Avishai Margalit

Avishai Margalit (Jerusalem, 1939) is Professor Emeritus of Philosophy at the Hebrew University of Jerusalem. He has been a visiting professor at numerous international universities and since 2006 he has been George F. Kennan Professor at the Institute for Advanced Study at Princeton (USA). He is also a member of the Centre for the Study of Rationality at the Hebrew University of Jerusalem. In 1999 he gave the Horkheimer Lectures at Frankfurt University and in 2005 the Tanner Lectures at Stanford University. For years, he has been a contributor to the New York Review of Books

At the beginning of his career, Margalit worked on topics such as the philosophy of language and the concept of rationality. Over time, however, his research interests eventually turned to political philosophy, the philosophy of religion and culture, and the philosophical implications of social and cognitive psychology.

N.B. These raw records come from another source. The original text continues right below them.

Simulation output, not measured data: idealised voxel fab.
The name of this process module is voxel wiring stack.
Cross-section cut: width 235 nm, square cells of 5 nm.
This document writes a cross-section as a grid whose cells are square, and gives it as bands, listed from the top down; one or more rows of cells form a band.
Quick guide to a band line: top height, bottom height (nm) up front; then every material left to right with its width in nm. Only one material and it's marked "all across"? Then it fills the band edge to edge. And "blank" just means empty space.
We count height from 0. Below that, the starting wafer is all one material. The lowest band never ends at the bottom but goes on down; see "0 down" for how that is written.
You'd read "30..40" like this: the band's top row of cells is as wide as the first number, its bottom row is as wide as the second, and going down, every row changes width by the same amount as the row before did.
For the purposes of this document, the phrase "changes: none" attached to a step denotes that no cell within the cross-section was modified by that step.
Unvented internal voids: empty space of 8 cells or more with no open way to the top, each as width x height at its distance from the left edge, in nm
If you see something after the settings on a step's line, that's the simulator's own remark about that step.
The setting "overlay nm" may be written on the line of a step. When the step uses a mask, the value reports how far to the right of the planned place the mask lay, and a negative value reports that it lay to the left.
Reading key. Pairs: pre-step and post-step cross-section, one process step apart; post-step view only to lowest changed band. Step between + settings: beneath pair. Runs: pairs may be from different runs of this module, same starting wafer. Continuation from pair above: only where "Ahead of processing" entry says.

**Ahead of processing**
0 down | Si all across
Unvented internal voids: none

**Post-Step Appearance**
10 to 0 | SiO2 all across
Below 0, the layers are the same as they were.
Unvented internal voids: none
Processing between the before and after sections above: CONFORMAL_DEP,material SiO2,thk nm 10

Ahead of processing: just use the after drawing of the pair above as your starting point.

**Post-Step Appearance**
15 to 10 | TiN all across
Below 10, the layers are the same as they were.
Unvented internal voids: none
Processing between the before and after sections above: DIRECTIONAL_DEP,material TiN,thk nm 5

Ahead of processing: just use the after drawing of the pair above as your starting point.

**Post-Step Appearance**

In addition to working as a philosopher, Margalit has been an activist in political issues mainly related to the Palestinian conflict. Thus, for example, in 1975 he took part in the founding of the Israeli Council for Israeli-Palestinian Peace, in 1978 he was one of the leaders of Peace Now, and during the 1990s he was on the board of B’Tselem, the Israeli Information Centre for Human Rights in the Occupied Territories. 

In addition to academic articles, he has published the books Idolatry (with Moshe Halbertal, 1992), The Decent Society (1996), Views in Review: Politics and Culture in the State of the Jews (1998), The Ethics of Memory (2002), Occidentalism: The West in the Eyes of Its Enemies (written with Ian Buruma, 2004), On Compromise and Rotten Compromises (2009) and On Betrayal (2017).

Margalit has received several awards and distinctions, including the Spinoza Lens Prize (2001), the Israel Prize for Philosophy (2010) and the Ernst Bloch Prize (2012).